A Slippery Slope For North Face

Going mainstream could alienate its core customers

James Fifield is doing his best to look the part. Dressed in a fleece vest, the 56-year-old chief executive of outdoor-gear maker North Face Inc. props his feet on his desk in his temporary headquarters, a circle of trailers in rural Colorado. But peeking through his outdoorsy veneer is a silver bracelet watch and funky French eyeglasses--hints of the fast lane the former CEO of EMI Music drove out of when he took over North Face five months ago. "It was a chance to make my avocation my vocation, to work for the company which makes the clothes I live in on the weekends," says the Colorado native of his return from New York.

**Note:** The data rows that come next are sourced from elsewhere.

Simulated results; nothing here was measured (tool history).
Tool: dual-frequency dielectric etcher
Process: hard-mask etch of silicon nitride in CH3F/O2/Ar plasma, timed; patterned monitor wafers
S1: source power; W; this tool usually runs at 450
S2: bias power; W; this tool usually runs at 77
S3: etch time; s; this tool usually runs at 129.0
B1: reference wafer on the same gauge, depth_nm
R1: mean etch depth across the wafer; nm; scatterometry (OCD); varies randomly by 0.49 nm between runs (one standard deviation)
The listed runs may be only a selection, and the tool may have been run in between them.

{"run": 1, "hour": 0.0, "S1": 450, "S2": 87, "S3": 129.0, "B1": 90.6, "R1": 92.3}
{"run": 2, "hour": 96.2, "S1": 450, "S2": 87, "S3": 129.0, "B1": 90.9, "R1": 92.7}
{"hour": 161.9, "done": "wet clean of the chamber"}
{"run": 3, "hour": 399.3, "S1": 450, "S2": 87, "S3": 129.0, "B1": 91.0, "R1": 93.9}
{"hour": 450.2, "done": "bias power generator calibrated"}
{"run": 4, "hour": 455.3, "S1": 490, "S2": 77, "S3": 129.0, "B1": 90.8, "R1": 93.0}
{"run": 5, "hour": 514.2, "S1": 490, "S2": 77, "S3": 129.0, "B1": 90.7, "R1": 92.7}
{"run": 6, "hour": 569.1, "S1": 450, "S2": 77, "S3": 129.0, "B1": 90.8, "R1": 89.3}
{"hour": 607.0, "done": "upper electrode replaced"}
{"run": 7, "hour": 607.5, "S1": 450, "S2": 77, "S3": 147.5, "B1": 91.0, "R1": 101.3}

For the man who helped sell America's teens on the Spice Girls, North Face is one more exercise in mass marketing. The beat that now drives Fifield: broadening the appeal of North Face's high-performance outdoor clothes to mainstream America. In recent years, the brand has caught on with the Range Rover yuppie set and fashionable urban kids. The question is whether Fifield can capitalize on the shift without alienating the outdoor retailers and rugged hobbyists on whom North Face has long depended. "They have the potential to be the dominant high-end equipment and apparel brand, but there is a risk of diluting their franchise," warns Morgan Stanley Dean Witter analyst David Griffith.

Potential, yes--but can Fifield and North Face live up to it? Despite seemingly strong growth--Griffith expects sales to increase 23% this year, to $256 million, while net earnings before charges should grow 27%, to $14.1 million--Wall Street is worried. Since Fifield took over, the stock has skidded from 26 to 9 1/2, before recovering recently to 13. Erratic cash flow due to seasonality and mounting receivables made the stock a short-seller pick; investors also question Fifield's costly decisions to move the company headquarters and to expand into footwear with the $10 million purchase of boot maker La Sportiva. "That made some investors nervous," says Robert P. Fetch, a partner at Lord, Abbett & Co., one of North Face's largest investors. He believes the moves will pay off.

Still, few would dispute the strategy: the outdoor look is hot. And North Face is moving from the $5 billion specialty outdoor market to the broader $30 billion casual sportswear market. "There is a big change in lifestyle toward outdoor leisure, and we are perfectly positioned," says Fifield.

But he also has plenty of problems to overcome. Brought into and out of bankruptcy in the early 1990s by Fifield's predecessor, William Simon, North Face's stock has been erratic. Fifield joined the board in 1996, and after he was passed over for the top job at EMI, Simon grabbed him. "To have a guy like this come into this parochial, inbred industry is a remarkable opportunity," says Simon.

Today, Fifield is North Face's largest shareholder, and despite an almost $6 million decline on his initial $15 million holding, he hasn't become cautious. Within months of taking over, he announced a radical relocation from San Francisco to Carbondale, Colo., a half-hour from his Aspen home. The CEO says the move puts employees into the environment they're designing for, but it cost $6 million. And the company had to replace half its U.S. workers.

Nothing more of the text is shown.